I can assure you that the State Government has been working hard to preserve Queensland's constitutional and traditional links to our sovereign and it is a privilege to be here this evening to address you about some of the measures we have undertaken in this regard.

Succession to the Crown Act 2013


First, I would like to mention the Succession to the Crown Act 2013 (the Act) which was urgently enacted to precede the birth of the first child of the Duke and Duchess of Cambridge.

The Act delivered important reforms to the rules relating to succession: to allow for succession regardless of gender; to remove the bar on succession for an heir and successor of the sovereign who marries a Roman Catholic; and to limit the requirement for the sovereign's consent to marriage.

By enacting these reforms as Queensland legislation, the Queensland Government demonstrated that it takes very seriously both the State of Queensland's and the Executive Government of Queensland's ability to maintain its direct connection with the sovereign.

It was with great pleasure subsequently that the Government was able to congratulate the royal family and the Duke and Duchess of Cambridge on the birth of the Prince of Cambridge.
In celebration of the event, the Government announced that babies born in Queensland on 22 July 2013 would receive a commemorative boxed medallion and that special commemorative birth certificates would be available to children born in the State in 2013.

Just this week I handed out the first of these certificates to twins on the Sunshine Coast. You may recall that Brisbane landmarks were also bathed in blue lighting for the celebration.
Naming of the new courthouse

A little earlier, in August 2012 - during the year of the Diamond Jubilee - I was also pleased to announce that Buckingham Palace had assented to the Queensland Government's request that the new Supreme and District Law Courts be named in honour of Her Majesty Queen Elizabeth II. The court system, like the monarchy, has played an integral role in shaping Queensland over the past 150 years.
The naming of this landmark was fitting recognition of Her Majesty's devotion to public life throughout the Commonwealth over the past 60 years.

Being only the second Diamond Jubilee celebrated by a British monarch since the Diamond Jubilee of Queensland's namesake, Queen Victoria, it was important to mark this occasion in a public way that reflected its great significance.

Reinstatement  of Queen's Counsel

You would also be aware that the Government recently reinstated the office of Queen's Counsel.

Before 1994, Queensland's most eminent barristers were offered appointment to the office of Queen's Counsel.

Appointments were effected by the Governor's award of letters patent. In 1994, the then Queensland Government effectively abolished the office of Queen's Counsel by ceasing further appointments.

In place of Queen's Counsel appointments, the Bar Association of Queensland and Chief Justice led a process to select and award eminent Queensland barristers with the honorific of Senior Counsel.

Our Government took the initiative of reinstating the traditional office of Queen's Counsel to address reported confusion over the status of Senior Counsel, with the office of Queen's Counsel being more widely recognised locally and internationally as a mark of professional distinction at the Bar.

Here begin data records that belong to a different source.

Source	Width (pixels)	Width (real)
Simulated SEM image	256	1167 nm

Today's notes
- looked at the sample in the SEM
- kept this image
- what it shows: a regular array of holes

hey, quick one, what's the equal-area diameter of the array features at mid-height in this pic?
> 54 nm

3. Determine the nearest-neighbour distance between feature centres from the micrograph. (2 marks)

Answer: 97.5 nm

After consultation with the Bar Association and Chief Justice, a notice detailing the proposed scheme for these appointments was published in the Government Gazette of 3 May 2013. The guiding principle for the Queen's Counsel selection and appointment process is that it should be transparent and not subject to intervention by the Executive Government.

The process is led by the Bar Association, with the Chief Justice making the final determination as to whether any person should be appointed as silk and, if so, which person or persons. The Chief Justice provides me, as Attorney-General, with a list of those whom he has determined are appropriate for appointment as silk and I, through the Governor in Council process, present Her Excellency, Ms Penelope Wensley AC, Governor of Queensland, with these nominees for the issue of letters patent.

I am pleased to advise that almost all existing Senior Counsel and a number of post-judicial former silks have now moved to Queen's Counsel.

This process was followed for the QCs that will be announced later this year and all new QC appointments will follow this process.

JP certificates - amended to reflect traditional oath

Justices of the Peace perform an important service for the Queensland community. Shortly after taking office, I decided to amend the appointment certificates for JPs and Commissioners for Declarations to include a traditional Oath of Allegiance to Her Majesty and the Queensland Coat of Arms. Queen Victoria granted Queensland the Coat of Arms in 1893 and it symbolises the Queen's constitutional authority in the State.
There are records in Queensland of JPs swearing allegiance to Queen Victoria from the mid 1800s.

That Oath includes statements such as 'I will at all times and in all things do equal justice to the poor and the rich, and discharge the duties of my office according to the laws and statutes of the Realm and the Colony, to the best of my knowledge and ability, without fear, favour, or affection'.

Today's Oath is not dissimilar: 'I do swear that I will well and truly serve Her Majesty Queen Elizabeth the Second, Her Heirs and Successors, in the office of justice of the peace and I will do right to all manner of people according to law without fear or favour, affection or ill-will.' All appointment certificates are also personally signed by me.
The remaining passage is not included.